Guest post by Chris von Ruhland
Chris von Ruhland is the Green Party’s constituency candidate for Cardiff North and regional list candidate for South Wales Central.
The views expressed in this article are those of the author and do not necessarily represent the views of, and should not be attributed to, My Cardiff North.
When I first visited Cardiff, over 35 years ago, what first impressed me was Bute Park and Sophia Gardens; magnificent public green spaces right in the middle of the city and flanking its major river. This contrasted sharply with the city from which I had come, namely London. I was informed that Cardiff had a greater proportion of green spaces than any other European city.

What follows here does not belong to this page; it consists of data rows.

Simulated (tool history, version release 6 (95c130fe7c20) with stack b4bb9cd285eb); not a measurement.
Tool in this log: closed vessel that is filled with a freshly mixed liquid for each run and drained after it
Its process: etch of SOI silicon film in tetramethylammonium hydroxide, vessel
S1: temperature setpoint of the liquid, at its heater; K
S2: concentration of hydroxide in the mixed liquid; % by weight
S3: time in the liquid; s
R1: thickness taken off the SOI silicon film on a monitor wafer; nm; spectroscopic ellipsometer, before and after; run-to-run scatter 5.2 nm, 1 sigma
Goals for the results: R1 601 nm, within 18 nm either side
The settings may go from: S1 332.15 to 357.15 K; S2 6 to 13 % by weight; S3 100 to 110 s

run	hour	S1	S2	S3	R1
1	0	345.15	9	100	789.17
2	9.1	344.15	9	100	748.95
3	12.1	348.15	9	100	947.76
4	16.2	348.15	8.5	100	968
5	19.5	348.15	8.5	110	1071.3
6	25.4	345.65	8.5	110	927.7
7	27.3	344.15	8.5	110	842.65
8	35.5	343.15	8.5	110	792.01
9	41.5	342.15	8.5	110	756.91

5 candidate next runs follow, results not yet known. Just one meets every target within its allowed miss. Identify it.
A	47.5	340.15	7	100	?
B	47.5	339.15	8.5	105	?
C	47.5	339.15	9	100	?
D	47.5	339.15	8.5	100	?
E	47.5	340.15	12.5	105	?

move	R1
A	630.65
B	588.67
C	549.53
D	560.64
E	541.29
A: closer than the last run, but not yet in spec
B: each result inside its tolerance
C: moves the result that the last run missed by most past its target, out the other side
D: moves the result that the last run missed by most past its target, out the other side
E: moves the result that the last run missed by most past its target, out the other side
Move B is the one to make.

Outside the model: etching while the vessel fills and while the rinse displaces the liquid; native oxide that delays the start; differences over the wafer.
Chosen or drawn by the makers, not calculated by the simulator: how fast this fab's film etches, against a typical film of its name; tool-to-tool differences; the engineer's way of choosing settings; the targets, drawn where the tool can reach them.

When I moved to Cardiff a few years later to study, and finally to live and work, I had many opportunities to explore it further. What struck me, in particular, was that the edges of the city, to the north and to the west at least, were clearly visible from many parts of Cardiff. I had lived for the past 2 years in southern Plymouth and, standing on the Hoe and looking north, all that I could see was a hillside covered in houses, like a huge wave of brick and stone. This contrasted sharply with the view that I now beheld. Cardiff was clearly a very special city.
The reason that the land to the north of the M4 has remained undeveloped is, primarily, topography; there are flatter places to build. Another reason is that the M4 motorway forms a barrier, albeit an unnatural one, to Cardiff’s northern expansion. There has also been considerable reluctance on the part of the city council, over many years and political hues, to release the land for development.
While this area has been designated a green wedge under the local development plan, it only confers protection until 2026. Residents, councillors, local MPs and AMs are unanimous in their support for a Green Belt, that would protect this area for future generations, yet Cardiff Council failed to convince the planning inspectors.
The inspectors were subject to the requirements of Planning Policy Wales, which has existed since 2002 and is now in its 8th edition. It is surprising, therefore, that any objections to the green belt proposal were not predicted and adequately addressed, particularly when the two institutions are a stone’s throw apart. Don’t people talk to one another?
The problem is that there appears to be no long term vision of how Wales in general, and Cardiff in particular will look in several decades’ time. Without this, there can be no meaningful short term planning; it is purely a reaction to existing circumstances. Cities, in general, become worse places as they get bigger; people must travel further for work, leisure and shopping, traffic congestion becomes a daily grind and air pollution becomes a serious problem. Cardiff seems to be on this trajectory, having become a victim of its own success. The demand for housing has never been greater and large areas of what remains of the green spaces that surround the city have been earmarked for development, with little apparent thought given to the necessary infrastructure requirements.
Such a laissez faire attitude will not protect the remaining green spaces and Cardiff is likely to expand inexorably, merging with Caerphilly to the north and Barry to the west; indeed, westward expansion into the Vale of Glamorgan was proposed many years ago to bring Cardiff airport into the city boundary. Fortunately, this madcap scheme was shelved.
In the city, we are constantly subjected to the sharp angles of buildings and, increasingly, great swathes of bland grey concrete or cladding; little wonder that some take it upon themselves to decorate these surfaces with graffiti/ urban art, depending upon your viewpoint. The natural and rural environment provide a necessary relief from these assaults on our senses. What is important, I think, is not just having open countryside so close to the city, but being able to see it, to know it is there. It defines its boundary. To lose this would be a travesty.
If we are to protect what we value, then we need to plan long-term, and much longer term than we have become used to. Greens do this as a matter of course, which is why their voices are so desperately needed in the Senedd. What should be a place of vibrant and diverse political debate has become rather staid, with one party permanently in power. Little wonder that less has been achieved than we might expect. We need to shake up the Senedd.